Sandra Jackson-Opoku
Historical novelist
2026

- Literature
- Chicago
- New Orleans
“Days of DuSable may disrupt prevailing narratives about Jean Baptiste Point DuSable, the French-speaking Black man who founded modern Chicago. Yet as my nation prepares to commemorate its 250th anniversary, I hope to help restore DuSable’s native voice, illuminate his complex historiography, and provide intriguing avenues of speculation for one of the most enigmatic figures in Franco-American history.”
My writing investigates history, gender, identity, hybridity, and migration in the African Diaspora. It embraces a West African belief system that three worlds exist alongside each other—the living, the unborn, and the ancestral realm. As such, these works are populated by characters of diverse experiences and origins, a global community of African descendants and related groups as likely to be unborn souls and departed elders, as living people. Folkloric figures and nonhuman characters are also represented, from trickster spider, Kwaku Ananse to a colony of African house lizards.
Connections between human populations and global waterways have always fascinated me, from the Silk Road trade networks linking communities of ancient Africa, Asia, and Mediterranean Europe, ecologies of the Middle Passage, the Great Mississippi River Flood of 1927, the geopolitics of Atlantic islands, to the journeys of an 18th-century biracial fur trader along rivers and Great Lakes of the American Midwest. I’m also interested in the linguistic cultures that emerged from these encounters. This issue is at the center of my Villa Albertine Residency project.

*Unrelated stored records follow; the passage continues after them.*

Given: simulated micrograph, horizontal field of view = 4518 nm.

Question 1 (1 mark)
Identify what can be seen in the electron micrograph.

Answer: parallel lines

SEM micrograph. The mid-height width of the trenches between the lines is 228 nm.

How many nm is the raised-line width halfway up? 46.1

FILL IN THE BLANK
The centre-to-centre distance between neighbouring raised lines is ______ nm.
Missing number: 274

Days of DuSable may disrupt prevailing narratives about Jean Baptiste Point DuSable, a French-speaking Black man who founded modern Chicago. Yet as my nation prepares to commemorate its 250th anniversary, I hope to help restore DuSable’s native voice, illuminate his complex legacy, and provide intriguing avenues of speculation for one of the most enigmatic figures in Franco-American history.
Sandra Jackson-Opoku is the author of three award-winning novels. The River Where Blood is Born received the American Library Association Black Caucus Award. Hot Johnny and the Women Who Loved Him was an Essence Magazine Hardcover Fiction Bestseller. Savvy Summers and the Sweet Potato Crimes won the Malice Minotaur Award for First Mystery. Her fiction, nonfiction, poetry, and dramatic works have been widely published and produced. She has received professional recognition including a National Endowment for the Arts Fellowship, the Chicago Esteemed Artist Award, the Hearst Foundation James Baldwin Fellowship, the Casa África Purorrelato Prize, and a Travis Bogard Fellowship at the Eugene O’Neill Center at Tao House.
In the 2020 “Summer of Reckoning” following George Floyd’s murder by Minneapolis police officers, demonstrators marched on downtown Chicago. Police were sent to divert them from the moneyed Magnificent Mile shopping district and Mayor Lori Lightfoot ordered the Michigan Avenue Bridge raised. The march stalled across the river from Pioneer Court, where 18th-century biracial entrepreneur, Jean Baptiste Point DuSable built a homestead and trading post that became modern Chicago.
I considered the complexities of race, class, and gender in a city settled by a Black man and at the time, led by a Black woman. Short stories emerged from these ponderings, in which a child time-travels from 18th-century Chicago into a 21st-century Black Lives Matter march. “The Secret Place” in 2021, and “Lucky Charms” in 2025 evolved into Days of DuSable, a historical novel-in-progress. Little is known of his life, so I reexamine DuSable’s legacy through the lens of a literary form coined by feminist poet/philosopher/activist, Audre Lorde. Biomythography combines elements of history, biography, and myth to create an epic narrative.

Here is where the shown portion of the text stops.